Monthly Archives: June 2011
Local, state and federal law enforcement marine units as well as sheriff’s offices will be partnering in the BUI enforcement and education campaign beginning Friday, June 24 and continuing through June 26 known as Operation Dry Water.
Operation Dry Water, June 24-26, 2011, is a national weekend of Boating Under the Influence (BUI) education and enforcement aimed at reducing alcohol and drug-related accidents and fatalities.
Held each year during the weekend before the 4th of July holiday, Operation Dry Water is coordinated by the National Association of State Boating Law Administrators (NASBLA) in partnership with the states, the U.S. Coast Guard and other partner organizations.
Since 2009, the enforcement operations has been held in June, just prior to the 4th of July holiday, aimed at reducing the number of alcohol and drug-related accidents and fatalities and fostering a stronger and more visible deterrent to alcohol and drug use on the water.
According to the most recent U.S. Coast Guard statistics, boating under the influence is still the leading contributing factor in fatal boating accidents, with 16 percent of boating fatalities as a direct result of alcohol or drug use. A boat operator or passenger with a blood alcohol concentration above the legal limit (.08) runs a significantly increased risk of being involved in a boating accident.

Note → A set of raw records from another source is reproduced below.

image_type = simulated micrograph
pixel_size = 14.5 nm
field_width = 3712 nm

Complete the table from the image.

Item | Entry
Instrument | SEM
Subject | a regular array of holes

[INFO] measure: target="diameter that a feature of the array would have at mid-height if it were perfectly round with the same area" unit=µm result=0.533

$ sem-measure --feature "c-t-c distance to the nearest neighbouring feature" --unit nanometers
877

Passengers need to be wary, too. Intoxication can lead to slips, falls overboard and other dangerous accidents. It’s also important to realize alcohol consumption can result in an inner ear disturbance which can make it impossible for a person suddenly immersed in water to distinguish up from down.
In 2010, all 50 States and 6 U.S. Territories participated in Operation Dry Water. Over that three-day weekend there were 40,127 vessels and 66,472 boaters contacted by law enforcement, 322 BUI arrests made, and 4,171 citations and 7,522 warnings issued for safety violations.
Citizens can help by letting law enforcement know if they observe careless boat operators and by their compliance with the rules of the water. If you see careless or reckless boat operators dial 911 on your cell phone or via radio on the VHF Channel 16 to report the event.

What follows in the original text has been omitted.